Resilience Bond for risk reduction
In a nutshell
At a global level, there is a significant shortfall in funding for projects that protect communities from natural disasters.
The associated risk is compounded by a gap in insurance coverage, leaving vulnerable communities and government agencies underprotected in the face of ever more frequent and severe extreme events. One new financing mechanism to bridge this gap and increase both physical and financial protection is the resilience bond, a variation on conventional catastrophe bonds. Resilience bonds value the reduction in disaster-related expected loss from the implementation of resilience projects through a rebate structure.

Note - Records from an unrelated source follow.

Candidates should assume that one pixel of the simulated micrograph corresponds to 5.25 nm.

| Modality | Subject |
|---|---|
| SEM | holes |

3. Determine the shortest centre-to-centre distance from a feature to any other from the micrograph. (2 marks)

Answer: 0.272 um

Investment and operating model
A resilience bond is a new insurance instrument designed to help governments increase both their financial insurance and physical protection against disasters. These bonds link insurance coverage that public entities can already purchase with capital investments in resilience projects that reduce the expected losses from disasters.
The resilience bond model is based on conventional catastrophe bonds, which comprise: (i) an insurance product providing coverage to the bond sponsor; and (ii) a debt instrument sold to investors to collateralize the insurance coverage. The issuer deposits the proceeds into a collateral account and makes fixed coupon payments to investors. It returns the principal to investors when the bond comes to maturity, unless a qualifying natural disaster occurs, in which case it uses the principal to pay out the sponsor.
The novelty of the resilience bond is that bond investors agree in advance to discount the coupons they receive when specific risk-reducing projects are completed during the bond term. The bond issuer uses financial catastrophe models to validate whether a resilience project will reduce expected losses. This sets the reduction in coupon payments to investors. The cost savings from this reduction are distributed back to the sponsor in the form of a resilience rebate, which can be used to finance risk reduction investments.
The bonds are typically short-term securities, to reduce the risk to investors. Unless the bond is privately placed, investors can sell catastrophe bonds they already own on the secondary market.
Impact measurement
Example of metrics that may be used to assess the impact of a resilience bond include:
- risk reduction and community-centric metrics, e.g. percentage of population or asset exposure covered by insurance, the percentage of eligible upgrades under the insurance-linked upgrade program, and the percentage actually upgraded;
- ecological resilience metrics, such as percentage of land covered by the insurance policy that is considered resilient against a 100-year, 250-year and/or 500-year event
- additional conservation metrics, such as percentage of resilience budget allocated to green infrastructure projects, and/or area of coastline rehabilitated/restored per dollar spent.
Scalability and replication
Resilience bonds are applicable globally and provide a sustainable approach to driving project investments and insurance penetration, not only by promoting financial protection against natural disasters, but also by financing increased resilience to future losses. Scaling up resilience bonds for green and natural infrastructure projects will depend on advancements in catastrophe modeling methodologies to robustly link reduction in expected losses from natural and green infrastructure projects to natural capital assets. To start with, resilience bonds may tackle natural disaster risk reduction projects where there is existing financial protection, a track record of catastrophe bond issuances, and for which green infrastructure has been proven effective in reducing physical risks.